I love to cook, read about cooking, talk about cooking and share recipes, ideas, restaurants and ingredients. Most importantly I love to cook for friends and family and then sit down and enjoy the experience.
Wednesday, September 21, 2011
Home grown tomatoes!
My friend, Cooper, gave us tomatoes from her garden. I was looking for recipes to use the tomatoes and I found one from Food & Wine by Jessica Theroux. Here's the link http://www.foodandwine.com/recipes/cod-with-fresh-tomato-sauce-and-arborio-rice.

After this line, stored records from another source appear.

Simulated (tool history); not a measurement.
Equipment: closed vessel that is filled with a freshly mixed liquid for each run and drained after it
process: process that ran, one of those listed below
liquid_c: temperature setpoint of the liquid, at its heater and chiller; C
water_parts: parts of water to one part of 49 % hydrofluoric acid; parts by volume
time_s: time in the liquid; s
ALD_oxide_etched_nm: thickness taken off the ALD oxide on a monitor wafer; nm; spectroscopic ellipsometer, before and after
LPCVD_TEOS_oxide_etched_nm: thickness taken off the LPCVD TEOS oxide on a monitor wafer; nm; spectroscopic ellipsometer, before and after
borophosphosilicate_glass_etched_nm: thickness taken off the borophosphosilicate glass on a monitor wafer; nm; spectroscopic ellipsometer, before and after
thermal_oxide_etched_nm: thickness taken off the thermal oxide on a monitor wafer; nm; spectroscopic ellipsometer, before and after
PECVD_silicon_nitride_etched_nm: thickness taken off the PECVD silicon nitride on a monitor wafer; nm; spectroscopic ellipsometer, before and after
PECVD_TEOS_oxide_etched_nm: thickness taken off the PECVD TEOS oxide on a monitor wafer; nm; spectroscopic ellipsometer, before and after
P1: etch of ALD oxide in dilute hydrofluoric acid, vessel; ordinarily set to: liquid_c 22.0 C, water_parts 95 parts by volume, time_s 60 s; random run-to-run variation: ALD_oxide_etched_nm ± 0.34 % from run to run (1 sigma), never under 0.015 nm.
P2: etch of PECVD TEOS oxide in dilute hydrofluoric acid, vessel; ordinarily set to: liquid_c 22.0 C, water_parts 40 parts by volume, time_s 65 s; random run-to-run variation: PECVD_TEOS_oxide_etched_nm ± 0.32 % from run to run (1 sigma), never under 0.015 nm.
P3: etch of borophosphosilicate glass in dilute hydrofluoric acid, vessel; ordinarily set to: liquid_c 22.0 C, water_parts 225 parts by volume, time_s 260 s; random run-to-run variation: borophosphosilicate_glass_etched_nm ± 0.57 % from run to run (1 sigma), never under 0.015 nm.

Cod with Fresh Tomato Sauce my way
4 tablespoons extra virgin olive oil
5 garlic cloves, peeled, cored and pressed
1/4 teaspoon crushed red pepper flakes
3 pounds tomatoes, coarsely chopped
1/8 teaspoon saffron threads, crumbled
5 fresh oregano sprigs
kosher salt and freshly ground black pepper
zest of 1 orange
1 bay leaf
2 whole cloves
1/2 pound capellini
1-2 tablespoons butter
2 6-8 ounce skinless halibut fillets, preferably from the tail
Fresh basil, chopped for garnish
In a large, deep skillet, heat ~3 tablespoons of the olive oil. Add the garlic and red pepper flakes and cook over moderate heat until the garlic is golden, about 1 minute. Add the tomatoes and saffron and cook over moderate heat until the tomatoes just begin to soften, about 5 minutes. Add the oregano, bay leaf, cloves and season with salt and black pepper. Cook the sauce over moderately low heat, stirring and crushing the tomatoes with a spoon, until the sauce is thickened and the liquid is reduced, about 35 minutes. Discard the oregano, cloves and bay leaf.
Bring a large pot of salted water to boil. Cook pasta according to package directions, approximately 3 minutes. Add the remaining 1 tablespoon of olive oil and butter and season with salt and pepper.
Nestle the cod in the tomato sauce and cook, turning the fillets once, until just opaque throughout, about 12 minutes, 6 minutes per side. Add orange zest and basil.
Spoon the pasta into bowls and top with the cod and sauce.
This was delicious and healthy. We drank Chardonnay with it. We could have used some crusty bread to sop up the sauce. Enjoy!